This does not, of course, mean that the parliament is powerless in these important matters. Under the Westminster system, the government holds office only so long as it has the confidence of the lower house of the parliament. If the parliament wishes to overturn an executive decision, whether in defence or, indeed, anywhere else, it can do so by censuring the minister or perhaps by passing a vote of no confidence in the government.

The violation of Westminster principles that this bill represents is made worse by the fact that it stipulates that the deployment of forces outside Australia will require the support of both houses. I am sorry as a senator to have to say this, but it is a cardinal Westminster principle that the government relies on the support of the lower house of parliament. The government does not need the confidence of the Senate—although, let me say, we prefer to have it. We have a bicameral legislature in which the two chambers are frequently controlled by different parties. There have only been nine years since the 1950s in which a government has had the majority in the Senate. This bill, if passed, would make the ability of a government to make executive decisions in the field of defence dependent on the support of a house which is deliberately designed by the system of proportional representation not to have a government majority. This is unsound in constitutional theory and would be completely unworkable in practice.

I turn now to the issue of the ability of the parliament to exercise the kind of quasi-executive role which this bill would create for it. One of the advantages of a system of executive government is that it enables decisions to be made by people who are in full possession of the information which is necessary for those decisions to be made properly and which cannot, by its nature, be public. This principle operates in all fields of government, whether it is taxation, immi­gration or pensions. This parliament passes taxation legislation, but parliament does not, and should not, have before it the details of every individual taxpayer so that it can decide how much tax they should pay. That matter is decided by officials who have a professional obligation to preserve the confidentiality of the information they have access to. If that is true of taxation, then it is immeasurably true of defence.

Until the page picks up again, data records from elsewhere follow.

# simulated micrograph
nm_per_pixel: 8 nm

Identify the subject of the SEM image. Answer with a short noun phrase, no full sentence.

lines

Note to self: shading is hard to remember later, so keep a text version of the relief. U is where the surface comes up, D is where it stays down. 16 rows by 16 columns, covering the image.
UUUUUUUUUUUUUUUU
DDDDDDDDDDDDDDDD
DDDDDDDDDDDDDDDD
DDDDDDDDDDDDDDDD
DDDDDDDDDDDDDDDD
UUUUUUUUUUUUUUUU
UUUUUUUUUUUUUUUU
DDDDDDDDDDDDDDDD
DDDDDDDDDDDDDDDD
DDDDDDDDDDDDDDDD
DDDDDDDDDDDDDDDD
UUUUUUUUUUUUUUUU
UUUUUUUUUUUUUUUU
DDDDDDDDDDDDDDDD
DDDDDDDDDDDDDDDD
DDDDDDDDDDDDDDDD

This bill would create a situation in which one of two highly undesirable things would have to happen: either the parliament would have to make a decision about approving or not approving deployment outside Australia, without possessing the intelligence information upon which such a decision should be based; or, alternatively, the parliament would have to require that all such intelligence information be provided to it so it could then make an informed decision. That would, of course, run the grave risk of exposing our defence personnel in fact to increased danger, and it would also immediately end all forms of intelligence cooperation between Australia and its allies. As anybody who has worked in the defence space comprehends, that would of itself be a grave blow to Australia's security.

It has been suggested that parliament could hold sessions in camera in which confidential information could be given, as was done by the Churchill government in the United Kingdom during World War II. In fact, the purpose of those meetings was to share confidential political information, not details of operational matters. Mighty parlia­mentarian though he was, Winston Churchill would never have dreamed of allowing the House of Commons—let alone, I might say, the House of Lords—to usurp the role of the executive government to make operational decisions about where, when and why British forces should be deployed. I do not think there can be any doubt that any confidential information given to a closed session of the parliament might soon be leaked, negating the entire purpose of the exercise.

Let me now address the most serious problem that this bill would create. The bill says:

… members of the Defence Force may not serve beyond the territorial limits of Australia except in accordance with a resolution, which is in effect and agreed to by each House of the Parliament, authorising the service.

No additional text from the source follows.